On Saturday, September 19th, 2014 at approximately 11:17 UTC we experienced a preliminary DDoS attack aimed at a customer's domain name. The initial attack was primarily felt in our Tokyo data center. At 11:45 UTC we received initial reports from customers on Twitter reporting issues with their domain names. At 12:17 UTC the attack escalated significantly, impacting multiple data centers and causing a major DNS outage for our customers.

Here is the shape of the attack:

Why did it happen?

The outage was primarily due to the DDoS attack, however the effect of the attack continued even after the attack had subsided. The impact of volume of queries caused some of our name servers to stop responding to queries though they continued to broadcast themselves to the upstream routers. Other name servers were still responding but with significantly degraded performance, resulting in some responses being sent but others timing out.

Following the incident we spoke with the customer that was the target of the attack, however we were unable to determine the reason behind the attack.
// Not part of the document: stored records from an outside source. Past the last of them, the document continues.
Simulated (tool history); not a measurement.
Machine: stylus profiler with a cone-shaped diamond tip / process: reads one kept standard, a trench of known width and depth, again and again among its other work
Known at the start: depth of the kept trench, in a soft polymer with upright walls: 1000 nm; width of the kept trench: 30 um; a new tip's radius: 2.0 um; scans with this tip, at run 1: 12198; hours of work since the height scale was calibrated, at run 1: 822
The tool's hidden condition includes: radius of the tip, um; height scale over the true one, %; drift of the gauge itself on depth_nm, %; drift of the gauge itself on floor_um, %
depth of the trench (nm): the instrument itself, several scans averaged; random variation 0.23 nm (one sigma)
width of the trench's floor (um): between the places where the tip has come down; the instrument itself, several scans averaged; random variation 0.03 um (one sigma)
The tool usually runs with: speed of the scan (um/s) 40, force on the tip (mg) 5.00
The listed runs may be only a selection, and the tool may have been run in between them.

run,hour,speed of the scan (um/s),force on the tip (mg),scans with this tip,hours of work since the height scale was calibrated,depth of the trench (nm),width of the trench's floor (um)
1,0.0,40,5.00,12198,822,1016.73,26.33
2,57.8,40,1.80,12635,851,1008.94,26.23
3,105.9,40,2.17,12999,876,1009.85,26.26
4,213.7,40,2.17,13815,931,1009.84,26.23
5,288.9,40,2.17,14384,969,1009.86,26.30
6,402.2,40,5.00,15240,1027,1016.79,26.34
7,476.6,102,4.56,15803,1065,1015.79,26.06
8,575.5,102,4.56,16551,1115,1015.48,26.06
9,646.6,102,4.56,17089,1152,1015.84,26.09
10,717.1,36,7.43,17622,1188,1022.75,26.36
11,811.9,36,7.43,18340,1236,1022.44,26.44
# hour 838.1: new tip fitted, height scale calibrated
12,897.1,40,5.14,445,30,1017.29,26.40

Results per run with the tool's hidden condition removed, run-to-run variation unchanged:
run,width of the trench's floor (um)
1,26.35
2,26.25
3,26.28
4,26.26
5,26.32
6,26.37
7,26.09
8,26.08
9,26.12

How did we respond and recover?

When we began receiving reports on Twitter from our customers our first step was to review the network traffic patterns. The traffic patterns showed a spike in traffic, but those traffic levels appeared to be within the bounds of what our systems can handle. At this point our monitoring systems were not reporting the impact on the TKO data center as an outage, although later we determined that the Tokyo data center was in fact affected by the initial attack. When the second, larger attack occurred we begin receiving notifications from our monitoring system indicating issues in both our Tokyo and San Jose data centers.

At 12:24 UTC we posted the first notice to our status page and we contacted our network provider to inform them of the attack. Additionally we began looking for the target of the attack. After identifying the attack target we contacted the customer and requested that they change the delegation for the domain to another provider. Additionally we provided additional details to our network provider in hopes that they would be able to assist.

By 13:34 UTC the delegation was changed and the attack began to subside. At this point we were still seeing flapping on our servers and additionally noticed some of the physical nodes reporting memory warnings, which indicated that there were still issues on the servers after the attack. We began remotely connecting to servers by IP address, since the outage was still affecting resolution of our own host names we use to address our virtual containers, and we determined which servers were still responding to queries and which were not. Once we determined that at least one data center was fully operational we began removing the failed name servers from our Anycast network so we could repair them. By approximately 14:00 UTC we had removed the failed name servers and customer DNS resolution had returned to normal.

We began returning each failed name server to production one-by-one to avoid overloading our internal zone servers. By 15:30 UTC the majority of the name servers were fully operational. There were still some name servers that had residual issues and needed additional maintenance. By 16:10 UTC all name servers were returned to full operational capacity.

How might we prevent similar issues from occurring again?

Denial-of-service attacks will happen. While there is no way to prevent attacks, we, as your DNS service provider, can improve our mitigation strategies. We have either already started taking, or will take, the following steps:

  • We are working with our managed systems provider to install defence devices in each of our data centers. These devices are designed to identify attack patterns and block them before they make it to our servers. We were already in the process of rolling out a device in our Chicago data center prior to this incident, and due to this incident we will accelerate the deployment of the devices to all data centers.
  • We will discuss other DDoS defense options with various providers of these services and see what other options are available to protect our network from all forms of DDoS attacks.
  • We will review our monitoring systems to determine how we can improve the timeliness of notifications, especially when traffic patterns diverge significantly from normal traffic.
  • We will review our escalation policies with the engineering team to see if we can reduce the mean-time to response when incidents occur.

Conclusion

While attacks are inevitable, we still let our customers down by not being able to mitigate this attack faster. I am sorry that you were affected by this attack and I assure you we will continue to do everything in our power to improve our defensive capabilities for all of our customers. Thank you to everyone who provided positive support during this event, the entire DNSimple team appreciates it.

Update (22 September 2014)

Early this morning we discovered instances in two of our data centers (Virigina and Chicago) which appeared to be operating normally were, in fact, not behaving as expected. We believe that this was due to residual effects from the attack on Saturday.

The servers which were failing have now been restarted and are responding properly.

Due to this additional information, we will now add the following steps to those outlined above:

  • We will update our incident response policies to include a slow restart of all name servers in all data centers once the system is properly stabalized after the incident.
  • We will work on new tools to help monitor the health of the various name server subsystems to better identify latent issues such as this.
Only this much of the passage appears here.